SR4 Wildfire Mitigation Plan Revised June 2022
In 2019, at a special meeting of the membership in conjunction with Boulder Fire-Rescue’s Wildland Division, we adopted a holistic wildfire mitigation policy for our common areas that included the following:
- Limbing up our common-area evergreens to create fuels separation between lower branches and our wild grasses
- Selective string-trimming of wild grasses close to potential ladder fuels
- Removal of junipers and pinyons in our common areas
- Annual removal of pine needles under evergreens in our common areas
- Helping interested homeowners with trimming branches of their own fire-risky trees that hang into our common areas
We have completed or are about to complete the limbing-up of trees and removal of common-area junipers, and each year since 2019 we have removed pine needles under our Ponderosas and selectively string-trimmed our wild grasses. Some homeowners have taken us up on our offer of help in mitigating risk posed by their own trees.

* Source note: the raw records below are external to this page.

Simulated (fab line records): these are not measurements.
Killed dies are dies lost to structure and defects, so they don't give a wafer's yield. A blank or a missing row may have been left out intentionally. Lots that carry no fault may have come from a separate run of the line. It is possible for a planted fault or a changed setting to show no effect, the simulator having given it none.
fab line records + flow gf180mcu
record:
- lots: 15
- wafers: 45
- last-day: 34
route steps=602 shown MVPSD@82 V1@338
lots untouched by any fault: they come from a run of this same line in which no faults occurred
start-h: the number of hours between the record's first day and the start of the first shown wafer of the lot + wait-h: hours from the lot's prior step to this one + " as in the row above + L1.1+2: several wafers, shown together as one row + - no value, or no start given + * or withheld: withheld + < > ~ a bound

In 2022, we held another meeting to revisit our neighborhood wildfire risk in the wake of the Marshall and NCAR fires. Chief Brian Oliver of BFRD’s Wildland Division was there to answer questions (see the summary and minutes of that meeting here), and new information came to light. As a result, we have revised our plan as follows:
- Because we learned of the winter fire hazard posed by dry, dormant, deciduous materials, and because there are so many of those growing near our perimeter fence line, starting in 2022, we will be string-trimming a continuous 8-inch-tall, 10-foot-wide swath around the entire SR4 split-rail fence line and the berm adjacent to our neighborhood on the west side of Greenbriar Blvd. when the grasses stop growing and begin to cure, in July or August. This will also help mitigate the fire risk to our split-rail fencing. In addition, we will continue to string-trim for fuels separation near trees that are growing in our native grasses beyond the 10-foot trimmed swath.
- We will continue to assess and remove deciduous materials in our fields that could act as ladder fuels when dormant.
- We have added a fall parking island cleanup to our spring cleanup to reduce the amount of dry fuels available near our homes during the winter months.
- We will continue to inform homeowners of the hazard to themselves and the neighborhood as a whole posed by fire-risky items on their own properties. We will seek ways to assist in mitigation efforts conducted on private properties.
Homeowners should be aware that even with the mitigation efforts the HOA is undertaking in our common spaces, the real key to wildfire resilience in SR4 is the mitigation done in and around homes on private property. Without that, we remain at significant risk for a Marshall-style fire event on Silver Plume. Please see our Wildfire FAQs 2022 and BFRD’s Wildland Fire Preparedness Guide for more information on how to keep your home, and therefore all our homes, safe.
As always, this plan is subject to revision as new information comes to light or conditions change.